Output: list of strings, each exactly maxWidth characters.

🔗 https://leetcode.com/problems/text-justification/

STOP. 35-min timer.

3. Prerequisite Concepts

  • Greedy line packing.
  • Integer division + remainder for distribution.
  • String join.

4. How to Approach (FRAMEWORK 1–9)

1. Restate: Format paragraphs with full justification, last line left-justified.

2. Clarify: Word longer than maxWidth? LC says guaranteed not. Empty words? No.

3. Examples:

words = ["This","is","an","example","of","text","justification."], maxWidth = 16
→ ["This    is    an", "example  of text", "justification.  "]

5. Brute: Brute force isn’t really meaningful here — the problem IS the simulation. Implement straightforwardly; verify with a property-based oracle that re-parses output.

6. Target: O(total chars) time.

7. Pattern: Two phases: (a) greedy pack to find each line’s word range; (b) format each line with spacing rules.
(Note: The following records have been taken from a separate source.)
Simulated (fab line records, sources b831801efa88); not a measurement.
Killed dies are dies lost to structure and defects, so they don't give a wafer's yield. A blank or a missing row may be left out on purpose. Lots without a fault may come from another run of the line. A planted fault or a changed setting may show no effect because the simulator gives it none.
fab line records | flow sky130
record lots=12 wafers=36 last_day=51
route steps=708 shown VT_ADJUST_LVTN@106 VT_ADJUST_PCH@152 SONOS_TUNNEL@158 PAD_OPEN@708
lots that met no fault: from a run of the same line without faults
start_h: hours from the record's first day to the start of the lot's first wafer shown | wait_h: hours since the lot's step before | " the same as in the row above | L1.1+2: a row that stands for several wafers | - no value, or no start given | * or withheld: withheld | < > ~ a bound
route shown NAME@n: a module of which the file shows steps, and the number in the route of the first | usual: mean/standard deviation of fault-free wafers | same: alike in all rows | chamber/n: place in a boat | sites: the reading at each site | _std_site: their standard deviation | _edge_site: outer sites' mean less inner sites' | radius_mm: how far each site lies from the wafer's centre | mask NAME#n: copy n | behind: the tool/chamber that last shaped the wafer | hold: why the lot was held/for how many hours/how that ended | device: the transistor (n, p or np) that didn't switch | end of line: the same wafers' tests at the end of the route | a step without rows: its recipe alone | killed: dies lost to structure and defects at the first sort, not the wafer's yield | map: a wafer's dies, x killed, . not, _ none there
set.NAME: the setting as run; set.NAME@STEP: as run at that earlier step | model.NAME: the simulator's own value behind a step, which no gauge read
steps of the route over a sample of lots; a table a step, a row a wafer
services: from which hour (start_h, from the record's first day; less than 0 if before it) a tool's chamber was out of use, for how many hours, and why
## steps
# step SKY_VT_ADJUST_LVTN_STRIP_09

8. Develop: see solution.py.

9. Test: single short line; line with one long word; last line as middle-line edge; exact-fit (sum of words + (k-1) spaces == maxWidth); maxWidth = 1; word.length == maxWidth.

5. Progressive Hints

See hints.md.

6. Deeper Insight

6.1 Line-packing greedy

Maintain line_len = sum of word lengths in the current line + (count - 1) for mandatory single spaces. When adding word w would exceed maxWidth (line_len + 1 + len(w) > maxWidth), close the current line.

This greedy is optimal for the LC problem definition. (Note: Knuth-Plass justification — used in TeX — is a global DP optimizing badness; not what LC asks.)

6.2 Even-with-left-leaning space distribution

For a line of k words with total_word_chars total characters and gaps = k - 1 gaps:

  • Total spaces to distribute: maxWidth - total_word_chars.
  • Base spaces per gap: total_spaces // gaps.
  • Leftover: total_spaces % gaps. Add one extra to the first leftover gaps.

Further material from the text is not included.